When Northern Ireland’s nationalists and unionists made peace in 1998, a key part of the deal was a power-sharing arrangement to run Northern Ireland’s government. That collapsed 13 months ago, and five rounds of talks have not been enough to bring it back to life. The latest talks ended Feb. 14, when Democratic Unionist Party (DUP) leader Arlene Foster announced her party’s withdrawal. Here’s how Northern Ireland got into this mess, and here is what could happen next.
Northern Ireland’s government collapsed over scandal and cultural conflict
A decade of power-sharing between the unionist DUP and nationalist Sinn Fein fell apart last January when Sinn Fein pulled out, primarily because of a scandal involving a botched renewable heating scheme. However, relations between nationalists and unionists had already been deteriorating because of other issues, including same-sex marriage (unionists are opposed), dealing with the past (Sinn Fein was intimately linked to the Irish Republican Army, but the nature and extent of that relationship remains contested), Brexit and a proposed Irish Language Act. The return of the Irish language question led to the latest breakdown.
It may seem strange that the Irish language could provoke a crisis, when Northern Irish politicians could reach agreement on such contentious issues as the decommissioning of paramilitary weapons and devolution of policing. However, as the military conflict died down, conflicts over culture and identity, which were not resolved in the original peace deal, have increased. These cultural hot points include issues such as marches by the unionist Orange Order, flags and emblems.
Although the agreement pledges “parity of esteem” between nationalists and unionists, this was supposed to be just one part of a broader commitment to human rights and equality. However, the peace process has increasingly come to focus on cultural issues where the two sides disagree, so that other minority rights are lost in the shuffle, and questions such as same-sex marriage and welfare reform are being interpreted as markers in the fight between unionism and nationalism. Cultural issues can be indivisible in a way that standard security and power sharing is not so that there are winners and losers but no space for compromise.
The Irish language has become a proxy for these broader identity disputes. Language is a deeply symbolic, often zero-sum issue. The Irish language has been bound up with nationalist identity since the Gaelic cultural revival of the late 19th century and was used by Republican paramilitary prisoners during the Troubles to communicate without prison guards understanding.

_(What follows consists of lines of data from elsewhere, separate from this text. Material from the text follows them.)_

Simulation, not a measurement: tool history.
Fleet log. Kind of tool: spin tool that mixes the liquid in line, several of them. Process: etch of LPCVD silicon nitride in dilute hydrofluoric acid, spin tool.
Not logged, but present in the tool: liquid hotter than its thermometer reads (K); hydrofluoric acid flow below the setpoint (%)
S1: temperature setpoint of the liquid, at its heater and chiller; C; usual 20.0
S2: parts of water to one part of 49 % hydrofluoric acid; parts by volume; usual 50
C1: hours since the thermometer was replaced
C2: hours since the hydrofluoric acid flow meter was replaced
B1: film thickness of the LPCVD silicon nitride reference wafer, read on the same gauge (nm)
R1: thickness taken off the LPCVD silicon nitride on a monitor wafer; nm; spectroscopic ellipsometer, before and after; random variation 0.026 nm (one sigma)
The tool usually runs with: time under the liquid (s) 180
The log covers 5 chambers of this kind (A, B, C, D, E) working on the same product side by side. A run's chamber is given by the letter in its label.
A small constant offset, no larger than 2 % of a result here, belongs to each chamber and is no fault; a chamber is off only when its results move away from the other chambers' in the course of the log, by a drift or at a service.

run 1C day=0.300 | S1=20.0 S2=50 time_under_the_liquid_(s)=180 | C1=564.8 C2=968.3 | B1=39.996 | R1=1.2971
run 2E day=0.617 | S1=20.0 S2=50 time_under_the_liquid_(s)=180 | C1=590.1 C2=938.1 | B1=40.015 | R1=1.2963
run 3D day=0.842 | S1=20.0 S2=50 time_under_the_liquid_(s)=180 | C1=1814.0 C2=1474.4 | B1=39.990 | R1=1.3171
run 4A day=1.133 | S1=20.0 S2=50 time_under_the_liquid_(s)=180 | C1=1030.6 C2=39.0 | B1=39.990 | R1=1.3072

Sinn Fein has long made a point of promoting the Irish language, of which 11 percent of people in Northern Ireland have some knowledge. Yet the issue became more rancorous in recent months, with Foster commenting in March 2017 that, “if you feed a crocodile, it will keep coming back and looking for more.” The crocodile became a useful rallying symbol for Sinn Fein, which performed strongly in the subsequent elections.
Although nationalists believe that equality requires an Irish Language Act, which would bring language protections into line with other parts of the United Kingdom and Ireland, unionists see it differently. Even though other parties support an act, unionists believe that Sinn Fein has been politicizing — even “weaponizing” — language rights as part of a broader agenda to turn Northern Ireland ever-greener on the way to a united Ireland. Even moderate unionist voices depict it as an attempt to remove “Britishness” from Northern Ireland.
External politics don’t help
Outside politics have also helped destabilize Northern Ireland. The shadow of Brexit and the threat of a hard border have brought the constitutional status of Northern Ireland back into play. The extraordinary circumstances even prompted Ireland’s prime minister, Leo Varadkar, to urge the abstentionist Sinn Fein to take its six seats in the British Parliament to thwart a “hard Brexit” that would see Britain leave the E.U. customs union. Meanwhile the U.K. government only survives because of a Conservative-DUP pact in Westminster. The main unionist and nationalist parties have shifted their sights beyond Northern Ireland’s domestic politics, toward the bigger game of Northern Ireland’s long-term future. Will it remain part of the United Kingdom, as unionists want, or shift toward the Republic of Ireland as Sinn Fein is seeking?
These outside circumstances make the language issue more volatile. Sinn Fein had prepared their voters to accept nothing less than a stand-alone language act, which the DUP would see as capitulation to nationalism. As the recent talks took place in relative secrecy, rumors of mandatory language training in schools and affirmative action in the civil service quickly spread. By the time British Prime Minister Theresa May and Varadkar arrived in Belfast on Feb. 12, signaling their support for a compromise deal including Irish language legislation, the DUP had gotten spooked. One assembly representative told us that his office had received calls in the following two days not only from hard-liners but also from “moderate, middle class” unionists. It is likely that DUP representatives’ offices got similar phone calls and fed the information back to their negotiating team. The deal was more than the DUP was willing to sell to its base.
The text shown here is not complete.